Suddenly, Mrs. Harris has the £500 she needs and she’s off to Paris. However, when she gets there, she doesn’t know where to go. She ends up at a train station, where she is befriended by some winos who live there. One takes her the next morning to the House of Dior.

Mrs. Harris befriends model  Natasha (Alba Baptista).

While still carrying her suitcase, she helps Natasha (Alba Baptista), who is running late and has slipped. She is in such a hurry that Natasha leaves her purse and Mrs. Harris chases her down to give it back to her.

Claudine Colbert (Isabelle Huppert) is not happy to have Mrs. Harris show up at the salon.

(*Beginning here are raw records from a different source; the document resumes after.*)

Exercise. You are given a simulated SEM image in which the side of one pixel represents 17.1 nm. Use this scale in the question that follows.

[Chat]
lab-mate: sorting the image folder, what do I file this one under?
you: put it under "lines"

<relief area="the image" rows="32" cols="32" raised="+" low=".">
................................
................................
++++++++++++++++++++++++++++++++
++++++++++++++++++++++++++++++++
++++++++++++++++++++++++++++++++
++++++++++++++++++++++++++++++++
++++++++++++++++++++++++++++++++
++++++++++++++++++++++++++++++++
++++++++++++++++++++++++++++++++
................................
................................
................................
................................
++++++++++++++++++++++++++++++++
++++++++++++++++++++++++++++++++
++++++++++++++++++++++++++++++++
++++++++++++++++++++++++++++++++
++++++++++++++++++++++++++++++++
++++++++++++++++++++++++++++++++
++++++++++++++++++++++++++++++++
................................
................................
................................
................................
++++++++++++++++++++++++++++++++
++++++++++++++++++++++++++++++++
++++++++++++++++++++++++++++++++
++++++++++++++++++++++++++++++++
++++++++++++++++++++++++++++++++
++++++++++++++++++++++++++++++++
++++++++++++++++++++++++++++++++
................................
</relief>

Once inside, she tells Claudine Colbert (Isabelle Huppert) that she’s there to buy a frock. Claudine is unimpressed with Mrs. Harris and has more important clients coming for a show of Dior’s new fashions. She is almost escorted out when one of the guests, Marquis de Chassagne (Lambert Wilson), insists that she attend as his guest.

Marquis de Chassagne (Lambert Wilson) asks Mrs. Harris to be his guest at the showing.

Marguerite (Roxane Duran), one of the assistant at Dior, is impressed by Mrs. Harris and points her out to the models before the show is to start.

The dress: Temptation. Mrs. Harris wants it but is denied.

Mrs. Harris’ attendance is not appreciated by everyone, including Madame Avallon (Guilaine Londez), the wife of the Paris Garbage King, who is attending the show with her daughter, Mathilde (Dorottya Ilosvai). Madame Avallon considers it an insult to have to sit next to Mrs. Harris. There are two dresses which catch Mrs. Harris’ eye. She is about to order the one she really wants, called Temptation, when Avallon usurps her by ordering it, too. Since Avallon is considered a valuable customer, Mrs. Harris has to select her second choice.

Mrs. Harris seems happy with her second choice during a fitting.

She is startled to learn that there is much more than just picking out the dress and taking it home. Colbert is happy to see her leave but André Fauvel (Lucas Bravo), an accountant, overrules Colbert. Not only is he appreciative of Mrs. Harris having cash, which the House is desperately short of, but he offers to let her stay with him, in his sister’s room, who is away.

Natasha gives Mrs. Harris a ride to André's apartment.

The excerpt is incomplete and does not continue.